Column: Bill would not hide student crime

If legislation currently before a City Council committee passes, it will grant campus police departments the authority to develop a memorandum of understanding with the Metropolitan Police Department to give those departments legal jurisdiction on the city streets that run through and adjacent to their campuses. The intent is not to “allow more student violations to be kept in house.” UPD and MPD officers currently have discretion in how they handle each incident that they respond to and for GW, as well as the other college campuses in the city, we simply have more options at our disposal. This is not a bad thing.

What’s more, if each college campus in the city processed every minor criminal offense, the U.S. Attorney’s office would need to double or triple its staff size. If MPD officers processed every minor offense, the same would likely occur.

UPD currently patrols the public streets within the campus boundaries and we deal with incidents that involve students because we are University officials. The difficulty we face is when we have non-GW affiliated people come into the Foggy Bottom area and commit crimes or minor violations on public property. We have no legal authority to deal with those situations. They do not have to follow our direction when we are acting in our capacity as police officers or as University officials. In those cases, we need to call MPD to deal with the individuals, even for minor problems like noise complaints. The legislation will streamline the process for dealing with complaints and will allow MPD and UPD to come to agreement about various issues of concern in the area.

High-ranking MPD officials have said they do not foresee any changes in the way they staff the police service areas based on this law. We do not want to see less of MPD. In fact, we recently worked with MPD to re-start our joint patrol program. The University also donates a Community Policing Center to MPD (at 520 22nd St.). We are trying to encourage their presence in Foggy Bottom.

Our officers are very well trained; in fact, they are some of the best-trained campus police officers on the East Coast. We are currently in the process of becoming an accredited police department through the Commission on Accreditation for Law Enforcement Agencies. This is the same accreditation process MPD is going through right now. Less than 10 percent of the local, state and federal law enforcement agencies in the country are accredited.

Ronald Cocome was quoted in the article (“Bill may empower UPD,” Feb. 6, p. 1) as saying “the University is using joint jurisdiction to conceal the scope of offenses committed by students.” That could not be further from the truth. The fact is we publish a daily crime log, which is available on our Web site. It includes every crime that is reported to UPD, even the crimes that are reported to us that occur outside of the Foggy Bottom area. Today, you can find every crime that has been reported to UPD since August 1999, regardless of whether the subject was arrested or referred to our Student Judicial Services office. We also publish annual crime statistics on our Web site as far back as 1998. We could not be more open about what we are dealing with on campus. We go beyond the requirements of the federal laws that govern the disclosure of crime statistics.

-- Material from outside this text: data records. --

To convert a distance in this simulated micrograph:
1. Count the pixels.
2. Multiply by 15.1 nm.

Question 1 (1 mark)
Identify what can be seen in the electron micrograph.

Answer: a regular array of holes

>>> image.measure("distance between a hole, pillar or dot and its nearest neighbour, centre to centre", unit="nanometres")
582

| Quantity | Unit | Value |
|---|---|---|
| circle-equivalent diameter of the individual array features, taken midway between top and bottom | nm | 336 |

Mr. Cocome also states, “(GW tries) to make the University appear as if it is an important part of the community.” The fact is that we are an important part of the community. GW is the largest private employer in the city and spends endless amounts of money and time on community service projects for the city. I could go on and on about the contributions GW makes to the city and to Foggy Bottom. GW is part of the fabric of Foggy Bottom. UPD is an important resource that helps keep Foggy Bottom one of the safest neighborhoods in the city.

-The writer is chief of University Police.